A common recommendation is that students should apply to six colleges with some going as high as ten. These recommendations usually suggest applying to a certain number of Reach, Match, and Safety schools. These are often defined in terms of where your academic record places you in terms of students the colleges accept.
There are several other factors that influence how many colleges you should apply to. The first is cost. Each school adds another college application fee and college test score reports. For the more competitive colleges, this can add up quickly.
Some high schools have placed limits on the number of colleges students can apply to by restricting the number of counselor letters students may request.
Another consideration is the actual time involved in completing the applications. While the Common Application has made it easier to apply to multiple colleges at once, many colleges require supplemental essays that will require extra time to complete.
In the past, students might apply to many schools to increase their chances of receiving financial aid. The use of Net Price Calculators should allow students to target schools most likely to meet their financial aid needs.

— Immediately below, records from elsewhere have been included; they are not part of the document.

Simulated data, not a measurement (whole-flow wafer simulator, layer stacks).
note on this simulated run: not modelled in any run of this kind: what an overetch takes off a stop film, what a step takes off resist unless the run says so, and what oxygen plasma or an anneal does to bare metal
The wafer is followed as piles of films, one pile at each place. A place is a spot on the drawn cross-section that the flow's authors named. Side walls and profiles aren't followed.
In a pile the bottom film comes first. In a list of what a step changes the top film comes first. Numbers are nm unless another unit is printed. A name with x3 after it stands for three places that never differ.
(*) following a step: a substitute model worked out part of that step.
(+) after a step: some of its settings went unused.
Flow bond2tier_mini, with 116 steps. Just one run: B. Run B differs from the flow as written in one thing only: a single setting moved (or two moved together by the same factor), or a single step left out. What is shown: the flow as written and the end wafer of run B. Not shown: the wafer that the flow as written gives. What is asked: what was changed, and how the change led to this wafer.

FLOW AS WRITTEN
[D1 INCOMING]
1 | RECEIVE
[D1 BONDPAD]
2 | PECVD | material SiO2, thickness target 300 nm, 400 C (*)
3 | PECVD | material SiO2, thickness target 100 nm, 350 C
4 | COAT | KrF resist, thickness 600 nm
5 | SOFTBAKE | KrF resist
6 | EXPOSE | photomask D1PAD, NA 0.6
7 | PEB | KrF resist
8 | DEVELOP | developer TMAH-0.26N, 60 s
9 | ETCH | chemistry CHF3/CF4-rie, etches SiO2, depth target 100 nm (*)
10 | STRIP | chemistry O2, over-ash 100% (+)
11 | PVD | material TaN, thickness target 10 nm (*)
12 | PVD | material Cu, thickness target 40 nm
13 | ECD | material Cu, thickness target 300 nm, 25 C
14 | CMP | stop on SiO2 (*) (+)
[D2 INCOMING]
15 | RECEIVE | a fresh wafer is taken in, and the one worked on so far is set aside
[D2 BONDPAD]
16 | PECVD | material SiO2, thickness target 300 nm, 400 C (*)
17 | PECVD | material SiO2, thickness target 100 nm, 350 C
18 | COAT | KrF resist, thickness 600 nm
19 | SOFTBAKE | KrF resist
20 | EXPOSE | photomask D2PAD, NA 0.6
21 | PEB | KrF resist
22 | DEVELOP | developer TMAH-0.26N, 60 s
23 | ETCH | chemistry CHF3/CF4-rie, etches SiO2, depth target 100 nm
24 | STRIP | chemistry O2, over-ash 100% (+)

However, merit aid, non-need based aid that colleges award as scholarships, isn’t easily predicted by most Net Price Calculators. Therefore, students will still have to apply to a variety of colleges to maximize their chances of receiving merit money.
For students looking for financial aid, merit or need-based, ten schools is a reasonable number. Ultimately, students should not increase the number of colleges they apply to as a way to compensate for failing to research their options before applying.